Tech

Saildrone and Lockheed Martin Team Up

Image: Saildrone

Well, looks like the sailboat drones are getting a major, deadly upgrade. Yesterday, USV company Saildrone announced that it’s secured a $50M investment from Lockheed Martin and that it will build a whole bunch of the prime’s weapons onto its boats. 

Saildrone CEO Rich Jenkins also told Tectonic that the two companies will work together to build bigger, motor-powered (sail-assisted) boats that can carry bigger and badder payloads (read: the stuff that goes boom, big time.) 

“This is really a partnership to equip our vehicles with Lockheed payloads—a whole range of payloads, from EW through to kinetics,” he said. “It’s a major transition for us.”

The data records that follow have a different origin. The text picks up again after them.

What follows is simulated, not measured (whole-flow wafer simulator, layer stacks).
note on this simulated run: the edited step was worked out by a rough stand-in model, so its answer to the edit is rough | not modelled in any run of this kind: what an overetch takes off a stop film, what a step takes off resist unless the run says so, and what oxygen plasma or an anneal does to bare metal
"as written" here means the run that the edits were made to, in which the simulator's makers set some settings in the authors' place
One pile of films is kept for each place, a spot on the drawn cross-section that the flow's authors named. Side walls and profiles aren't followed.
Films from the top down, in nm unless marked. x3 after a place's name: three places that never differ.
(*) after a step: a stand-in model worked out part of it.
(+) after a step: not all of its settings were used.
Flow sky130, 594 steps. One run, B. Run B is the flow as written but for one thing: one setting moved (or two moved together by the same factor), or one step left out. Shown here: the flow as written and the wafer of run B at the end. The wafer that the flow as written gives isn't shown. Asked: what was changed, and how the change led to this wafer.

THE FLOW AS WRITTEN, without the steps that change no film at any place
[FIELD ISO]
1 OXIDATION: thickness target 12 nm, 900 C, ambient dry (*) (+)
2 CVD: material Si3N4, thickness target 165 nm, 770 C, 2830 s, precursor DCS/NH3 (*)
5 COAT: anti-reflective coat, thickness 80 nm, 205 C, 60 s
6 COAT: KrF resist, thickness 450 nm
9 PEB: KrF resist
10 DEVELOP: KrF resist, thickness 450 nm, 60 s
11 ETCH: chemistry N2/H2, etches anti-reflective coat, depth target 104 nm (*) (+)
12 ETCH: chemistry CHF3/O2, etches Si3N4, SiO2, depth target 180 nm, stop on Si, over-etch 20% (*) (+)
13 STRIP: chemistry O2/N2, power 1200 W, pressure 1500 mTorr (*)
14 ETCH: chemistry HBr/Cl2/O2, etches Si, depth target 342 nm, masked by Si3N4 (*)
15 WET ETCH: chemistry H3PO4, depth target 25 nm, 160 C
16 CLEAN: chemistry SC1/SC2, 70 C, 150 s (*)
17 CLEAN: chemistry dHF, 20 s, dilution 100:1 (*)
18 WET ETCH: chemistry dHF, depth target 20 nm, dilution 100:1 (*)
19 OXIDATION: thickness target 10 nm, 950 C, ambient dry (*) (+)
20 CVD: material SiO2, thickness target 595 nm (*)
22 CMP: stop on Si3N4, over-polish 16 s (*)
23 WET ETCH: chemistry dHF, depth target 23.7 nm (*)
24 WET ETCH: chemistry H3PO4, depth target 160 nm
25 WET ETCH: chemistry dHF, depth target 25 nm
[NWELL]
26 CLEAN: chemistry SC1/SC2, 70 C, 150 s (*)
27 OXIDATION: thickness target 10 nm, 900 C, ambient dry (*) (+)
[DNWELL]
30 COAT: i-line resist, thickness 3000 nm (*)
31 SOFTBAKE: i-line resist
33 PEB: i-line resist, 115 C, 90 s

Out at sea: Saildrone certainly did not start out making deadly weapons—the company was founded by Jenkins all the way back in 2012 and set out to make wind-powered unmanned vessels that could collect oceanographic, meteorological, fishery, and climate data over long durations. In 2020, Jenkins said, they started working with the US Navy, and now about 98 percent of their revenue comes from defense. 

A major transition, indeed. 

“Back [then], the world wasn’t ready for militarized unmanned systems,” Jenkins said. “I think the world has fundamentally changed with the Ukraine conflict, understanding the value of small systems.”

Pick your flavor: To date, Saildrone has built mostly wind- and solar-powered vessels (with motor assist for stickier situations). The drones:

  • Come in three sizes: the 23-foot Explorer, 33-foot Voyager, and 65-foot Surveyor.
  • Can operate in GPS-denied environments.
  • Are kitted out with high-powered radar and cameras that can cover thousands of square miles every day at a “fraction of the cost” of crewed boats.
  • Can stay at sea for up to a year (for Explorer, according to Saildrone). Surveyor has operated continuously for up to 26 days on Navy exercises.

And despite the no pew-pew, they’ve gotten a lot of work with the DoD and Navies around the world. 

  • 20 of its Voyager vessels are Operation Southern Spear, an anti-narcotics operation in the Gulf of Mexico led by JIATF-S and NAVSOUTH.
  • Voyagers are also deployed as part of the US Navy’s Task Force 59 (T59) in the Middle East, and were part of NATO’s Task Force X exercise in the Baltic Sea in June.

Go boom: So, what will this Lockheed partnership mean for the vessels Saildrone builds? Jenkins said the ships would get bigger, badder, and more motor-powered—plus those nasty payloads.

“We are building bigger boats. Bigger boats [that] will be fast,” he said. “They’ll be like warships, but they will have the ability to have infinite range and duration due to the wind assist piece.”

If, to date, Saildrone’s boats have been wind-powered with motor assist, he said, the new, Lockheed-powered boats will be motor-powered with wind assist.

In terms of weapons integration, the two companies will start out by building JAGMs and JGLs (updated Hellfires) onto Surveyors, then scale up from there. 

“Physically mounting the hardware to the vehicle is not the hard part,” Jenkins said, “The hard part is the complex C2 backend controls, fire control, security, encryption, all of which Lockheed does, which no one else can do. They control the entire fire control system for the Navy, or a large part of it, with the Aegis battle control system.”

Basically, building smaller payloads onto existing vessels is a proof-of-concept for bigger weapons, like the MK 70. Once the backend is in place, Jenkins said, they can keep on scaling things up.

The companies plan to do a live fire of a JAGM on a Surveyor in the next six months, and will roll out those bigger vessels (with big boy payloads) in 2026.

Show me the money, honey: And as for that $50M? Jenkins described it as “general acceleration” for Saildrone. 

“Obviously, more capabilities need more people. Bigger boats are much larger things to make, equip, [and] deploy,” he said. “So, it’s really just growth—growth in teams, growth in payload, integration teams, manufacturing teams and operational teams.”

Personally, we can’t wait to see an MK 70 fired off a sailboat drone. 2025 is turning out to be wild.